Following better than expected inflation data in August, the bank’s Monetary Policy Committee was split five to four in favour of leaving rates unchanged, with BoE governor Andrew Bailey casting the final and decisive vote.
The decision was the first pause after 14 consecutive rate rises since the start of the tightening cycle in December 2021. On Wednesday, the US Federal Reserve also voted to keep its benchmark rate steady.
Although the MPC made little comment about its future actions, it suggested that rates were now high enough to succeed in restoring price stability.
“Monetary policy will need to be sufficiently restrictive for sufficiently long to return inflation to the 2 per cent target sustainably in the medium term,” it said.
Sterling extended losses to trade down 0.66 per cent against the dollar after the decision. Two-year gilt yields, which reflect interest rate expectations, fell to 4.878 per cent, having traded at 4.893 per cent ahead of the vote.
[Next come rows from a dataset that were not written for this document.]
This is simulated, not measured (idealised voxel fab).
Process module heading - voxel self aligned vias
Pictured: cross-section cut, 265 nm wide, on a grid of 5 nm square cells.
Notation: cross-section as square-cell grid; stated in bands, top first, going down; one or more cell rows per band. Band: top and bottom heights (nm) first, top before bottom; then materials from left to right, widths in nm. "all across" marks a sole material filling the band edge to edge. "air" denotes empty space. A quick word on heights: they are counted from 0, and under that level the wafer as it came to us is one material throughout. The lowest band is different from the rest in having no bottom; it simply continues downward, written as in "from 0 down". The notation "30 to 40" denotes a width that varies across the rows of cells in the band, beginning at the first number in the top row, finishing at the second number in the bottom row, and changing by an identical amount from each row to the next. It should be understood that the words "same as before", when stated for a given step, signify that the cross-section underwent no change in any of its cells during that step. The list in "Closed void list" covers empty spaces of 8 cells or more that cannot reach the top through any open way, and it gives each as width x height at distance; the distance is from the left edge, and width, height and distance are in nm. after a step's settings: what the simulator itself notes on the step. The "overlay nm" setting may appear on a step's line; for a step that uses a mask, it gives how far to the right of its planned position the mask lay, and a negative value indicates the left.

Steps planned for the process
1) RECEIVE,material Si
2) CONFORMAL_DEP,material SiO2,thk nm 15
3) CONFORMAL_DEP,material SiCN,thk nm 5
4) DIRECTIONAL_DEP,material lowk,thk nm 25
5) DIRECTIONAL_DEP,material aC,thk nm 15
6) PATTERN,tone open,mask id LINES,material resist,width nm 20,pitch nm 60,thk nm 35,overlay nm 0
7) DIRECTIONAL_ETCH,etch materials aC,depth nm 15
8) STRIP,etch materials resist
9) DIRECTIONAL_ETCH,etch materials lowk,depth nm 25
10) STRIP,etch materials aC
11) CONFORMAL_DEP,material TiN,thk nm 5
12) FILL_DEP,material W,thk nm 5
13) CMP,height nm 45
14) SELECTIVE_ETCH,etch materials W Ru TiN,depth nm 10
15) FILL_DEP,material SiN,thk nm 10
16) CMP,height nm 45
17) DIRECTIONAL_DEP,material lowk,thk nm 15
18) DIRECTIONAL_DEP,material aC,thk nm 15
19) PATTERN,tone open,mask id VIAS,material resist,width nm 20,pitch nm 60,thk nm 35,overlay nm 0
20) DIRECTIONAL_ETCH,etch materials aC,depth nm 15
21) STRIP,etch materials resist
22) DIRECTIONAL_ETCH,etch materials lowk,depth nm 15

Inflation stood at 6.7 per cent in August and there were no suggestions of a cut in interest rates in the near term.
In a statement, Bailey said: “Inflation has fallen a lot in recent months, and we think it will continue to do so. That’s welcome news. But there is no room for complacency. We need to be sure inflation returns to normal and we will continue to take the decisions necessary to do just that.”
In a letter to the governor, chancellor Jeremy Hunt said the BoE had his “full support” in taking action to get inflation down.
Officials did not think inflationary pressures would strengthen again, but they noted that the hold in rates did not preclude another rate rise in months to come. “Further tightening in monetary policy would be required if there was evidence of more persistent inflationary pressures,” the MPC said.
The five members who voted to hold rates were Bailey, deputy governor Ben Broadbent, chief economist Huw Pill, deputy governor Sir Dave Ramsden and the external member Swati Dhingra.
They highlighted the importance of Wednesday’s inflation figures alongside weaker data across the labour market suggesting previous rate rises were cooling the economy.
“Conditions were likely to warrant a restrictive policy stance being maintained until material progress had been made in returning inflation to the 2 per cent target,” the members said.
The four MPC members in the minority voting to raise rates by 0.25 percentage points to 5.5 per cent disagreed and said there was “still evidence of more persistent inflationary pressures”. Higher borrowing costs would “address the risks of more deeply embedded inflation persistence”, they added.
This hawkish group included three of the four external MPC members — Megan Greene, Jonathan Haskel and Catherine Mann — along with the outgoing deputy governor Sir Jon Cunliffe, who was present for his last MPC meeting.
Alongside the interest rate decision, the committee unanimously agreed to raise the pace of its quantitative tightening process for the year ahead from £80bn in 2022-23 to £100bn in 2023-24.
This reverses more of the money printing undertaken by the BoE since 2009, although the stock of government bonds owned by the central bank was still forecast to stand at £658bn in September 2024.
The MPC said it considered interest rates to be the active tool of monetary policy and the effect of its asset sales on borrowing costs was “modest”.